In Jane Feuer’s article “Genre Study” she suggests three different styles of sitcom: aesthetic, ritual, and ideological. What each of these analytical frameworks has in common is basic format including the half hour time slot, the humorous basis, the “‘problem of the week’ which causes the hilarious situation that will be resolved so that a new episode may take its place next week” (146). The Mary Tyler Moore Show (and for the sake of this posting, the episode “Toulousse Lautrec is One of my Favorite Artists”) observes each of these conventions and for this reason can be considered the ultimate, and one of the original, sitcoms.

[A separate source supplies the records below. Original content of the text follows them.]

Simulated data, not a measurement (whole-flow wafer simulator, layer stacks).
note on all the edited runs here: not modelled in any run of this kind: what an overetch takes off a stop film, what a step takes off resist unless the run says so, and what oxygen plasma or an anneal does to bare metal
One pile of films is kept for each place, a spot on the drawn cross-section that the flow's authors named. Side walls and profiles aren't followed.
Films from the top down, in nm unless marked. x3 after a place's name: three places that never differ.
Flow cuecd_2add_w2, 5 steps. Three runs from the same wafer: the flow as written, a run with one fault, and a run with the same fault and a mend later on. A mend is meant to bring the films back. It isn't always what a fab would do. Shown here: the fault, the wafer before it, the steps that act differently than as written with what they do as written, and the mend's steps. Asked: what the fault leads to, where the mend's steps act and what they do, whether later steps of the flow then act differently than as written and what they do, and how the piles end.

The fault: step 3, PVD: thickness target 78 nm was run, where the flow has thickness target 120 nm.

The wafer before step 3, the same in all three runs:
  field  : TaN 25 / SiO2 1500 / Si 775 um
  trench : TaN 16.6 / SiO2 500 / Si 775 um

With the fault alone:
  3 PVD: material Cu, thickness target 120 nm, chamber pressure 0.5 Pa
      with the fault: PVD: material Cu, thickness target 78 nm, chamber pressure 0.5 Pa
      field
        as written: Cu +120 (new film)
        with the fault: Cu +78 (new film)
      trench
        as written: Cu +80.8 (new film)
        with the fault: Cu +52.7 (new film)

This is problematic when considering Grote’s aesthetic approach to the sitcom. Grote argues that the sitcom is “by nature a conservative and static form” whose goal is to “reaffirm the stability of the family as an institution” (148). Under this definition, the Mary Tyler Moore Show might escape the sitcom genre. The MTMS, while essentially conservative by modern standards in the way that it caters to but never moves beyond audience expectations for spectacle and controversy, was very controversial and new in its time. The show was based around the life of a single woman, a premise previously unaddressed due to the still dependent status of women. Additionally, Mary had a sex life that was not a result of marriage, a plot line that moved way beyond the typically conservative television of 1970. Finally, the MTMS only reaffirmed a sense of family in that Mary was aware she did not have one. While she sought out male partners, she was never essentially dependent on them and rarely discussed wanting a family.
According to Horace Newcomb, who takes the ritual perspective in relation to the sitcom genre, the sitcom is a rigid format which must involve “the funny thing that happened this week and the only movement is that which is toward the alleviation of the complication and the reduction of confusion.” In this way the MTMS and the specific episode mentioned above fit rightly within the sitcom genre. In” Toulousse Lautrec is my Favorite Artist” the issue of the week circles around Mary’s inability to reconcile with the small stature of the man she is seeing. The issue is resolved when she realizes her problem is not his shortness but her relative height. The next episode does not reference the previous and this episode makes no reference to any other prior episode that is significant to a non-regular viewer.
For David Marc, the sitcom genre has immense ideological power. This power lies in the subversive potential of the author. By working within the conventions and format of the sitcom, the author has the potential to extend a message to the audience beyond their awareness. Under this assumption, so long as the program fits the format, the audience will not seek to unpack it. This potential works in the other direction also. The sitcom has the ability to satire cultural conventions, to provide the audience with a voice that contradicts the nature of society at a given moment. In this way he makes a similar point as Newcomb in reference to the MTMS. The fact that Mary is a single and independent woman works against social norms of women in subordinate and dependent positions, reliant on strong male figures. Mary is a strong female figure and in this way the show has brilliant idoleogical potential.